My Brother's Keeper: A Year Later

March 9, 2015
Smaller photo of President Obama speaking to youth at a My Brother's Keeper meeting.

President Obama speaking to youth at a My Brother's Keeper meeting.By Broderick Johnson, White House Cabinet Secretary, and Chair of the My Brother's Keeper Task Force

"Helping more of our young people stay on track. Providing the support they need to think more broadly about their future. Building on what works, when it works, in those critical life-changing moments."

That's how President Obama explained the My Brother's Keeper initiative a year ago when it first launched. And in the 12 months since, we've seen a tremendous response from people and organizations at all levels that are answering the President's call to action.

President Obama established My Brother's Keeper, or MBK, to help close the opportunity gaps faced by too many young people across our country, and by boys and young men of color in particular. At the initiative's launch, he called for government, businesses, nonprofits, local education agencies, and individuals to step up and do their part to ensure all of our nation's youth have the tools they need to succeed.

We’re celebrated MBK’s first anniversary with a day focused on the young people and communities at the heart of this program. First, we’re sharing a very special StoryCorps interview between President Obama and Noah McQueen, a D.C.-area high school student and one of our White House mentees. In the interview that aired on the morning of March 2 on NPR, the President and Noah talked candidly with each other about overcoming tough circumstances, rebounding from setbacks, and what it takes to have a successful future.

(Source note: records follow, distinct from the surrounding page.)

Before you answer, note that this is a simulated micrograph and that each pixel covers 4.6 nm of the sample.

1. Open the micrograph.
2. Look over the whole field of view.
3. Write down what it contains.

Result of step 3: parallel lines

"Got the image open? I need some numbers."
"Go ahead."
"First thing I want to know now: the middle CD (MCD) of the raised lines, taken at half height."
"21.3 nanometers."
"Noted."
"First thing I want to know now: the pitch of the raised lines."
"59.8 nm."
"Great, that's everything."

If you didn’t get a chance to listen, listen to the powerful interview here — and make sure to pass it on. I joined the President, Noah, Transportation Secretary Anthony Foxx, and the other White House mentees for lunch that day to catch up with them and to mark the anniversary.

Outside of Washington, the cities of New York and Los Angeles — both participants in the My Brother’s Keeper Community Challenge — hosted Local Action Summits, bringing together community leaders and youth to set goals and develop plans to make sure all youth in their communities can achieve their dreams.

And this week, we’ll release a report from the My Brother’s Keeper Task Force that details the progress we’ve made in the first year of the initiative. The report will provide an in-depth look at state and local place-based engagement, private-sector action, and efforts made by the federal government to better shape public policy. You'll read about growing efforts across the nation to provide optimism and opportunity for all our young people. And you’ll read examples of how communities, businesses, foundations, and social enterprises are investing in what works.

What the President understood when he launched MBK is that America will best compete and succeed when all of its young people are “on the playing field.” But when so many of our boys and young men of color and other youth grow up in poverty, drop out of school, can't find meaningful work, or fall into the criminal justice system, our nation suffers.

More than 60 superintendents of our country's largest urban school districts have pledged to develop new strategies to help meet the objectives of MBK. And nearly 200 mayors, tribal leaders, and county executives — from 43 states and Washington, D.C. — have accepted the MBK Community Challenge and committed to improve life outcomes for young people at the local level.

It's been an exceptional first year, but the best part is that it's just the beginning. We look forward to continuing to build hope and opportunity across America through MBK.